A discussion with local artist and teacher, Ross Hettinger
Tall, clean cut, neatly dressed, and built like a west river ranch hand, Ross Hettinger does not fit the stereotype that many people have for an artist. According to Ross, people sometimes respond to his artwork in disbelief: YOU did that?
“Apparently I don’t look or act like an artist, ” Ross joked. He may not dress like a Greenwich Village Bohemian, but he has the mind of an artist, with the work ethic of a South Dakotan and, most importantly, a heart with a strong desire to create.
Ross grew up on ranches near Fort Pierre and later near Highmore, SD. Much of his free time was devoted to helping with chores or exploring the hills and creeks surrounding his childhood home. Ross frequently brought home buckets filled with rocks, bones, fossils and antlers for further study. From those experiences came his first drawings of animals and landscapes, and helped him to develop a deep love and respect for the natural world. His artistic creations reflect his love of the wild with landscapes and wildlife subjects dominating his work.
Lifelike ceramic fish are the main focus of Ross’s work at the moment, an interest nurtured in childhood by a great uncle. “He would pick me up from school while my mother was working and we’d go from the school directly to the river or a stock dam and fish until near nightfall,” Ross explained. “It was during these quiet and slow moving times that I could develop my observational skills. I would study the rocks, leaves, grasses, and, of course, the fish.”

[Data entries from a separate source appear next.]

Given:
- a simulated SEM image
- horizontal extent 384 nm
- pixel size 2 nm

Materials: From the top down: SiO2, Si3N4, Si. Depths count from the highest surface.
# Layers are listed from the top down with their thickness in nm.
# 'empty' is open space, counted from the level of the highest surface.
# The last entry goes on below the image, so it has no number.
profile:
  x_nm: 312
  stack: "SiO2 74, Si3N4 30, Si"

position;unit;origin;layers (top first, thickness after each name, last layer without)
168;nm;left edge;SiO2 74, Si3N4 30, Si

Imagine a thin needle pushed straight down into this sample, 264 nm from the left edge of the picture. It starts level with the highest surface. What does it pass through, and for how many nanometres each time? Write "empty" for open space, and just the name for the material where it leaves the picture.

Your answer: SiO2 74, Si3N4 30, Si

The observational skills that Ross developed during those slow moving times are something that he finds to be of the utmost importance. “Being an artist has less to do with your ability to draw or paint,” said Ross, “and more to do with observing the artistic things happening all around you, and then translating those things into a visual form for everyone else to enjoy and see from your point of view.”
An experience that has served as inspiration for Ross started when he was hiking alone in the Badlands. He sat down on a rock to rest when he heard a grunt over his shoulder and turned to find a lounging bull bison not 35-yards from where he sat.
“The bull seemed less concerned with our proximity than I did,” remembers Ross. “But I still calmly vacated his space. I had gone hiking to find some bison and photograph them – from a distance. I didn’t get a shot of that old bull, but his image is burned into my brain. I’ve created a painting, drawing, and sculpture of him since.”
Art isn’t Ross’s only passion. He also has a passion for teaching, and is an art instructor at Simmons Middle School, where he facilitates the process of art exploration and creation for students.
“As a teacher, I love the process a student goes through,” Ross explained. “From seeing the example I’ve made and thinking it’s impossible to completing the project, I’m so proud of what they’ve done.”
The irony is that when Ross was in school, he didn’t have the opportunity to take art classes until high school, when he had a passionate teacher who recognized and cultivated his talent. The artist-teacher now passes on this important experience to his own students.
One simply never knows what uncultivated, creative talent may come walking into a classroom, so it’s best to teach with eyes and mind wide open. Thankfully, Aberdeen has receptive, gifted teachers who understand this and are eager to serve their students. And multitalented, local artist Ross Hettinger can be counted among them.